In the second part (when maximizing \( M{\hat{S}_{{{F_{{3\_1}}}}}} \)) of Table 3, the final items selected according to a similar procedure include x 312, x 332, and x 323. x 313 and x 322 were sequentially removed on the basis of the criterion of achieving the largest \( \Delta M{\hat{S}_{{{F_{{3\_1}}}}}} \). For the five initial items, although \( {\hat{\bar{\psi }}_{{{F_{{3\_1}}}}}}\left( { = .278} \right) > {\hat{\bar{\omega }}_{{{F_{{3\_1}}}}}}\left( { = .172} \right) \); hence, \( M{\hat{S}_{{{F_{{3\_1}}}}}} > M{\hat{S}_{{{F_{{3\_1}}},M}}} \), \( {\hat{\bar{\psi }}_{{{F_{{3\_1}}}}}} \) is far less than .5, reflecting a need to make improvements. x 313 was first eliminated because its elimination can lead to the maximum increase of \( M{\hat{S}_{{{F_{{3\_1}}}}}} \) \( \left( {\Delta M{{\hat{S}}_{{{F_{{3\_1}}}}}} = .052} \right) \). The new \( {\hat{\bar{\psi }}_{{{F_{{3\_1}}}}}}\left( { = .331} \right) \) becomes greater and the difference between \( {\hat{\bar{\psi }}_{{{F_{{3\_1}}}}}} \) and \( {\hat{\bar{\omega }}_{{{F_{{3\_1}}}}}}\left( { = .14} \right) \) after elimination becomes bigger. The next one to be eliminated is selected from the rest of the four except x 323 because x 323 is the only item associated with M 3. x 322 was removed because its elimination results in the maximum \( \Delta M{\hat{S}_{{{F_{{3\_1}}}}}}\left( { = .06} \right) \). \( {\hat{\bar{\psi }}_{{{F_{{3\_1}}}}}}\left( { = .405} \right) \) becomes much greater than \( {\hat{\bar{\omega }}_{{{F_{{3\_1}}}}}}\left( { = .093} \right) \) after removing x 313 and x 322. No further reduction was allowed. \( M{\hat{S}_{{{F_{{3\_1}}}}}} \) improves from .497 to .609 whereas \( R\hat{e}{l_{{{F_{{3\_1}}}}}} \) is decreasing. Again, at each step, trait loadings and method loadings are all significant, and trait correlations show little change and are all significantly less than 1 (p values < .001). Method effects have been enhanced by item elimination while maintaining discriminant validity.
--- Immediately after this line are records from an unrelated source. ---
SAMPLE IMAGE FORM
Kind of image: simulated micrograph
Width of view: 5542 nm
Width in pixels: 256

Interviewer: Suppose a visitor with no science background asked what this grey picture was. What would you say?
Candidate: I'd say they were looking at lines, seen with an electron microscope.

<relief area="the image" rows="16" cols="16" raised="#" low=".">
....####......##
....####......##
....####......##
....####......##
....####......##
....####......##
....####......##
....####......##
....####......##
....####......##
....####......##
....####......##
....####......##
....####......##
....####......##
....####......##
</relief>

The items x 311 and x 321 measured by the standard method are included in the final reduced scale, regardless of the purpose of maximizing convergent validity or method influence. However, the selection of the items measured by the nonstandard methods depends on the research purpose. If the purpose is to maximize convergent validity, then x 312, x 322, x 313 are the choices; if the purpose is to maximize method influence, then x 312, x 332, x 323 are the choices. It appears that the items selected under different purposes are somewhat different.

Discussion and conclusion

The interpretative and estimation problems that the CT–CM model suffers from can be overcome by the CT-C(M−1) model. Under the CT-C(M − 1) model, it has been shown that the reliability coefficient, the consistency coefficient, and the method-specificity coefficient of the sum of the items measured with nonstandard methods for a trait factor are all functions of the average consistency coefficient \( (\bar{\omega }) \), the average method-specificity coefficient \( (\bar{\psi }) \), and scale length. It is noteworthy that using many items for abstract trait factors may heighten convergent validity to a required level only when \( \hat{\bar{\omega }} > \hat{\bar{\psi }} \), but cannot when \( \hat{\bar{\omega }} \leqslant \hat{\bar{\psi }} \). In addition, given a fixed level of convergent validity, the number of items used can be reduced by increasing \( \bar{\omega } \) and further by decreasing \( \bar{\psi } \). A general strategy is to eliminate the items with smaller trait loadings and larger method loadings, or equivalently, to take those with larger trait loadings and smaller method loadings. If the goal is to enhance method effects, then the items with larger method loadings and smaller trait loadings should be retained.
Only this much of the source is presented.